Article

Blackbird

By staff April 27, 2009

FST's Stage III production of Blackbird suffers from a fevered production.

By Kay Kipling

 

Blackbird, by David Harrower, comes to Florida Studio Theatre’s Stage III with an impressive resume; it received the Olivier Award for Best New Play in 2007, and it’s received good reviews in previous stagings elsewhere. Plus its subject matter and setup seem more than likely to provoke an intensely dramatic evening of theater.

 

Unfortunately, in this production, Blackbird is nowhere near as effective as it probably can be. The reason is simple enough: Under the direction of Beth Duda, Blackbird (your guess is as good as mine as to where the title comes from; there are several possibilities), starts out at a fever pitch from the opening lines, with rushed dialogue spouted at high volume, leaving it absolutely no room to build to what should be an emotional climax. Instead, there’s a lot of shouting and no nuance, especially in the performance of Dan Patrick Brady as Ray.

 Sarah Stockton and Dan Patrick Brady in Blackbird.

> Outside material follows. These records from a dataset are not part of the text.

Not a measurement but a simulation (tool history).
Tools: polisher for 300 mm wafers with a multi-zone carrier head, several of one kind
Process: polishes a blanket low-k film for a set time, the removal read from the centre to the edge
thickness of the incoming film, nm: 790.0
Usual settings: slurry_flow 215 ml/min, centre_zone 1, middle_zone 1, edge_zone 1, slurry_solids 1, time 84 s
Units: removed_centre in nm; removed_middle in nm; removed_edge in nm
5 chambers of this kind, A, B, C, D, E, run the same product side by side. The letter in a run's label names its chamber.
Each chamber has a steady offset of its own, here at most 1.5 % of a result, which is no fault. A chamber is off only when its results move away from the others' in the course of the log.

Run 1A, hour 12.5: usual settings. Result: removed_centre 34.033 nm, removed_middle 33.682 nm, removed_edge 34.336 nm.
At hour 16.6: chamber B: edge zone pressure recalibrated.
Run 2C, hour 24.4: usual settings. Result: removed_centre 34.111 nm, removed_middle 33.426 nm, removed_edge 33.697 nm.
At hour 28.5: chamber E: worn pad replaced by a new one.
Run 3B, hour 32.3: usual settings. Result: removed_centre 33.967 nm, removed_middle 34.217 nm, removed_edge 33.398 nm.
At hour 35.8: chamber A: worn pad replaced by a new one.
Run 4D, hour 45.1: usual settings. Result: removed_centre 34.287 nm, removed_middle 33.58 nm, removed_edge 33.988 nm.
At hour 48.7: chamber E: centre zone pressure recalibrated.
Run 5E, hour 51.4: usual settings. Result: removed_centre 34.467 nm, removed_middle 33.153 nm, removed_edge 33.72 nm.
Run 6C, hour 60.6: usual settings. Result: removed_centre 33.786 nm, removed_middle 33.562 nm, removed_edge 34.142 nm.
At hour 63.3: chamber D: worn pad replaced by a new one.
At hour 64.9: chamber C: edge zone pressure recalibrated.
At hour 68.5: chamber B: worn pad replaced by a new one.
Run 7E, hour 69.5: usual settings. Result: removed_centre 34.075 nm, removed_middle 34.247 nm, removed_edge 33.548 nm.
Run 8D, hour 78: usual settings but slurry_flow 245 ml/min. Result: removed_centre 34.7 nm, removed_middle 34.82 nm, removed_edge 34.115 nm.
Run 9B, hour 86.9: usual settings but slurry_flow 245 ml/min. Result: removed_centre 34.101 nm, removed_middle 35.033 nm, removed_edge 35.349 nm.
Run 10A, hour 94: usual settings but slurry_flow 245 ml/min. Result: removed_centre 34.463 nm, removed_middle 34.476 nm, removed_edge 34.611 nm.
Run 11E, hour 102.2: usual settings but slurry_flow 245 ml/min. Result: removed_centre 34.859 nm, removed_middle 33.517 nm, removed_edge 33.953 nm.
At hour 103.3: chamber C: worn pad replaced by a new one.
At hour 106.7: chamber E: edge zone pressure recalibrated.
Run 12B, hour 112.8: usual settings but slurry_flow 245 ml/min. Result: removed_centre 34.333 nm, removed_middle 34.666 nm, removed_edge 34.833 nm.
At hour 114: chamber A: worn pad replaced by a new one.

Ray is a 50-something, not very successful office manager (at least that’s what we think he is) who’s accosted in the opening scene by the much younger Una (Sarah Stockton) in the litter-filled canteen of his company—a truly distasteful environment. (Duda retains the British base and accents of the original for this production, although it might have been better to go American, since it’s sometimes hard to distinguish Brady’s lines). Una is filled, at first anyway, with a vengeful spirit, and Ray is intimidated by her sudden appearance. Understandably, it seems, since it comes out soon enough that the two shared a brief affair more than a decade ago, when she was only 12 years old—an affair that led to Ray’s spending several years in prison.

 

Una was in her own kind of prison as well, since she remained in the town and the neighborhood where the shocking news of their relationship filled headlines. She complains to Ray that she felt like a ghost there, and indeed both of them have been haunted by what passed between them even as they’ve tried to build new lives and new relationships.

 

What is Una after ultimately—a chance to punish Ray or a chance to somehow reconnect with him, in the hope of recapturing her first, forbidden love? For love it was, or so we’re led to believe, not part of a pedophile’s predatory pattern. And Stockton does make us feel at times for Una as she tells Ray and us the story of what happened to her after they spent the night together in a seedy hotel room.

 

But a play raising such complex, shaded moral questions about our long-held standards of right and wrong needs an equally shaded, carefully paced telling, not one that’s consistently over the top. In the end, after 65 minutes or so of high-pitched confrontation, we come away unsatisfied.